What can you remember of your grandparents?

'Very little, Tom. I only remember my grandmother Dempsey and my grandmother Tunney. I didn't know either of the grandfathers.'

They were dead?

'They must have been.'

Did your father talk much about his parents?

'No, he never mentioned them very much. I think they had a barney some way back because I've heard since, off Jimmy Hoban, that when my father was a young fella he came and lodged with somebody over at Deaf Hill and Jimmy Hoban's father he lodged with them for a while, too. So he must have fallen out with them at Kelloe--that's where they lived, the Davy Lamp.'

He was born there?

'Aye.' In the Davy Lamp pub?

'No, the street. There's a street there, about four houses, there's a pub at the end. He was born in one of them. There was a lodging house, I think there was a few Irishmen and that used to stay there. They used to work in the quarry, but apparently he must have fallen out. He never spoke much about his family or his father or anything like that.'

And his parents were Irish? 'Oh, yes, aye.'

And his mother was still alive?

'I don't know. You see, my grandmother Tunney, she used to live down Wood Street, down the bottom end of Thornley, there near the line. But I never knew then that she was my step grandmother. My real grandmother, I never knew her. She must have died at Kelloe.'

And your grandfather? 'Got married again.'

The same as my mother's father? Matt Longstaff, who married Violet Gray after his first wife Hannah died. 'Umm.'

Can you remember your father's brothers and sisters?

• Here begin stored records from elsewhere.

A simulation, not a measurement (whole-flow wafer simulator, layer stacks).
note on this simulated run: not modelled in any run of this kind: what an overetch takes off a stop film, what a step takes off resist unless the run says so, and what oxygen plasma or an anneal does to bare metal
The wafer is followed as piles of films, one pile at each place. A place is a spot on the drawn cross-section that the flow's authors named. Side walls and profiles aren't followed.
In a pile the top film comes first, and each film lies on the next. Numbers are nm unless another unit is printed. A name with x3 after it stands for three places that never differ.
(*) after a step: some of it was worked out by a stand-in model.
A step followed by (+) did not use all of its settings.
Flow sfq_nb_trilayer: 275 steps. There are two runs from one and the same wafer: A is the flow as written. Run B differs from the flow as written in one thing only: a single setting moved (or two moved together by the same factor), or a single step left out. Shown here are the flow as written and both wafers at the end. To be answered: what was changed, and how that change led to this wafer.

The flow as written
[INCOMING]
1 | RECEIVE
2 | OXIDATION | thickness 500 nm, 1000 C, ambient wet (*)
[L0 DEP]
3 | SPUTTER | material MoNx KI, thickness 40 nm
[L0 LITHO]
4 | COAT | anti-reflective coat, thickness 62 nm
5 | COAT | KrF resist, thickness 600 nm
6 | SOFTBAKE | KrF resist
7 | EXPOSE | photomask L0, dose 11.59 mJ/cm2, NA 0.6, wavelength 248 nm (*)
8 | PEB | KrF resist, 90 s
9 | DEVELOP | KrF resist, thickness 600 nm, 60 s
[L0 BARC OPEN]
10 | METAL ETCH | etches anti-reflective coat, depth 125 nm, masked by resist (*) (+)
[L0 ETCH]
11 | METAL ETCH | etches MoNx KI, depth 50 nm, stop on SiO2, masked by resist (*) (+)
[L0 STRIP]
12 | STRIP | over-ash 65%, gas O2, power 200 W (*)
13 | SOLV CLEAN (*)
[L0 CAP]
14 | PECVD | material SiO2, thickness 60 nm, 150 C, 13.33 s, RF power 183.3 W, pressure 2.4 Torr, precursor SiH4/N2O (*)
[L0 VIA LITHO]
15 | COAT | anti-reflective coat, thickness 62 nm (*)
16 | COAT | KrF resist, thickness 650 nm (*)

'He had a brother killed at Kelloe pit. I think you called him John. He was older, a couple of years older and then there was Tom, my uncle Thomas, he used to live at Wheatley Hill--he was older than my father. And there was me uncle Bill, he was the one that went to America. He used to live up in the Scheme Houses.'

And he emigrated to the US after the General Strike?

'He went during the strike, or just after. I can remember when he went, he bought me a scooter. I was only a bairn, well I'd be six, and he lived at the bottom of Wood Street. Why, on the front street, the end shop was like a bike shop and I remember him taking us up and this scooter was in the window and he went in and bought it for us. I'll never forget it because they were having a do on in my grandmother Tunney's--a going away do.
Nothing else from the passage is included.